Wednesday, March 18, 2009

Can the Mac survive success?

[Old entry that apparently never made it to the blog. Still relevant.]

This column, way more articulately (if somewhat obscurely), raises a point I have hoped to worry about for years.

From the beginning of the Macintosh, Apple promoted user interface guidelines to encourage developers to accept and adopt common look-and-feel for common operations. The premise was that users of applications should be presented with familiar interfaces for commonly performed operations, so that the learning curve for adopting a new application would be as shallow as possible.

A simple case in point is file-open and -save dialogs. Apple strongly promoted adopting a standard user interface to this common operation, so that users of new applications would not have to learn new ways to perform a common operation. This was drilled into early Mac developers, and accepted as common wisdom.

By contrast, when MS-DOS developers became Windows developers, there was less of an ethic for consistent user interfaces. I distinctly remember Windows developers at Lotus seeking to implement "better" file-open and -save dialogs than those standard to Windows.

This sounds trivial, but it's fundamental: in those formative days, Mac developers defined themselves by how well (and, sometimes, creatively), they could adopt the platform standards, and Windows developers focused on how they could perform common operations "better" (i.e., differently).

As time went on, the Mac community, users and developers alike, embraced the guidelines and held developers accountable. I remember this as a developer of Lotus 1-2-3 for Macintosh, presenting the product to users at MacWorld Expo and listening to their critiques. I saw it again as the architect of Symantec C++ for Power Macintosh, representing the product to our customers (other developers), and being held to the same standard.

The Macintosh community, users and developers alike, mandated adherence to platform standards, and became informed judges of what was acceptable innovation. From my point of view, this worked to benefit of all Mac users.
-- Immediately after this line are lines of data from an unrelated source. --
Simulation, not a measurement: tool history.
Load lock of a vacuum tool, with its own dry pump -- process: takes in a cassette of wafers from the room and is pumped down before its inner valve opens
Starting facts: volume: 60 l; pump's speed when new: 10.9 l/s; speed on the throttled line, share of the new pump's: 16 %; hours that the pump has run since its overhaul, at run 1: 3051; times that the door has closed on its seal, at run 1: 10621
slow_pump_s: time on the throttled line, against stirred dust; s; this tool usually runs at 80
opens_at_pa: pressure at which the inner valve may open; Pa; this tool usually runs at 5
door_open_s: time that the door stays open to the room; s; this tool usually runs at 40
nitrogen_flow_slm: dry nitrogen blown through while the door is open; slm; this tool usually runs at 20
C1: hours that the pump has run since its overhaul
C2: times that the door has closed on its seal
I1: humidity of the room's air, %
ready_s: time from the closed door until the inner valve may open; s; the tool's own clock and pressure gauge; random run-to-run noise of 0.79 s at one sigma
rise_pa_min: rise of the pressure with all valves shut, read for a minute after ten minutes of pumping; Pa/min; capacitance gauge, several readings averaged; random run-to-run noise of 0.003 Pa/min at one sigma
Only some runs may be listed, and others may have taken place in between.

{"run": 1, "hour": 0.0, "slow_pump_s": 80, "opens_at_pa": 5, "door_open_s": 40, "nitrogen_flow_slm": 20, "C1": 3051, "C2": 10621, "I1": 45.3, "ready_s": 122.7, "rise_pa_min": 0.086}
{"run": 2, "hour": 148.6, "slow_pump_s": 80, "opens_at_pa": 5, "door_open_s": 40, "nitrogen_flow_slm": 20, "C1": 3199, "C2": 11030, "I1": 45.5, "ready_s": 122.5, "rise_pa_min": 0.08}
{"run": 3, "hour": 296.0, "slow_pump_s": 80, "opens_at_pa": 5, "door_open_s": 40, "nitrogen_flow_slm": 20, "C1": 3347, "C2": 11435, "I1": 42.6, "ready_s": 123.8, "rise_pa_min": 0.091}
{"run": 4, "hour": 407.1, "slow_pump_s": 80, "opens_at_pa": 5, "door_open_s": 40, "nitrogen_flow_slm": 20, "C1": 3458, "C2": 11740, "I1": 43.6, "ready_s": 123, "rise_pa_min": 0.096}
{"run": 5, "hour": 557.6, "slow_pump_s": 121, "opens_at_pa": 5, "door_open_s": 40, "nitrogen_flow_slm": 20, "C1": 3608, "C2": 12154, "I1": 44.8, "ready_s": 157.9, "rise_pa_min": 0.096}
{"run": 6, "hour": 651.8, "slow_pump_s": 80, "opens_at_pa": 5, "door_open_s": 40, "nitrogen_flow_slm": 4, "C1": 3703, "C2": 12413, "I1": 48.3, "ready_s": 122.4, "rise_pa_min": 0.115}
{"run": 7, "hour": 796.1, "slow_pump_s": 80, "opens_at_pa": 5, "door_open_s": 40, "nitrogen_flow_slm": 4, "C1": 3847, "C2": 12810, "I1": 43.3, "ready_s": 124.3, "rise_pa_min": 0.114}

Today, the Mac is being adopted by large numbers of former Windows users, and there is a lot of pressure to accommodate those users by addressing their sensitivities. In other words, there is a point of view that the Mac platform should adjust itself to the expectations of the legions of former Windows user who are now adopting the Mac.

I understand the logic, but I think it's a horrible idea.

People who have been attracted to the Mac have, by definitions, accepted a certain degree of change. I don't think we, as Mac developers, should give into the temptation to accommodate the expectations of neophytes.